A Thousand Words: Nightmare Reaper

Nightmare Reaper

The just-fully-released Nightmare Reaper is a love letter to both roguelikes (games built around randomized content) and classic “motion shooters”. With that frantic gameplay mixed with a background that involves a trapped young woman’s troubled, twisted dreams (the game takes place in said dreams), it could be called Doom Nikki.

I’ll admit this is not usually my kind of game, but I’ve found that losing can be surprisingly fun (it is extremely generous by roguelike standards in terms of how much dying in a level costs you-or, in this case doesn’t). Of course, besides the traits of a Doom-style shooter, the roguelike randomization means the game’s difficulty can become a lot more luck than skill based.

Still, if you love Doom-style FPSes, this game is definitely for you.

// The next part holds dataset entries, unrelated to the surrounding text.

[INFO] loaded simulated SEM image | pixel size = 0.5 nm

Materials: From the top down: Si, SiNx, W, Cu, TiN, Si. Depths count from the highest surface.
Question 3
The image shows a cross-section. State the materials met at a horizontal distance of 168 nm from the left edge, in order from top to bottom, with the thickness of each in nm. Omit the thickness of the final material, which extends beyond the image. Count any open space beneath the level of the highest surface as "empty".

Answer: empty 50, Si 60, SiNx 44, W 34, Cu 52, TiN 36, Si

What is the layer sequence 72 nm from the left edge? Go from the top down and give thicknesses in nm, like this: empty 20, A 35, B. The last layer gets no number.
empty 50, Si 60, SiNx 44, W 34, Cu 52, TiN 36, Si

A Thousand Words: Alien3 The Gun

Alien3: The Gun

Based off the ugly duckling of the Alien franchise (infamous for killing off the beloved non-Ripley cast of Aliens, for starters), Sega’s Alien3: The Gun was an arcade lightgun shooter a la Revolution X. Unlike that “how do you do fellow kids” game, this actually manages to be atmospheric. The visuals match the movie’s themes well, and the music is excellent.

In fact, this is the rare game that manages to have its cake and eat it too. Alien properties, following in the wake of the second movie, have this tendency to turn xenomorphs into uglier Koopa Troopas, being generic expendable enemies. (The game Alien: Isolation was a deliberate reaction to this trope). Naturally, a light gun arcade game can only do that… but it still manages to be chilling and foreboding too.

Then there’s how the action is jury-rigged into the movie plot. The player controls an anonymous marine who somehow ended up on the doomed Sulaco and goes through all the parts of the actual movie. There are robots, including a giant tank. Despite there being hordes of xenomorphs, the real one from the actual movie is inexplicably more durable as a boss. And finally, the last boss, in a game full of hideous monsters is….. a human with a flamethrower. It would be annoying in other contexts, but here it’s endearing.

This is the rare quarter-muncher with class and poise, and a pleasant surprise from a genre with low expectations.

A Thousand Words: Streets of SimCity

Streets of SimCity

When I was young, one of my favorite games to play was Streets of SimCity, a car action game that could take place in actual SimCity 2000 maps. Unfortunately, my frustrations with it were there even then. And now? Looking back without rose-tinted glasses, I can say: It sucks.

Here’s the first thing that illustrates why it sucks: You have no turrets and have to turn your entire car to aim like it’s some kind of wheeled StuG. Second thing. You can’t run anyone over. Because Maxis didn’t want to be too violent, Sims are just these weird bald sprites that you can’t really interact with (a contrast to SimCopter, where you can land on or push people out of your helicopter). Even the story hedges, with you being a stunt driver and all the action taking place in-universe on shows-within-a-game.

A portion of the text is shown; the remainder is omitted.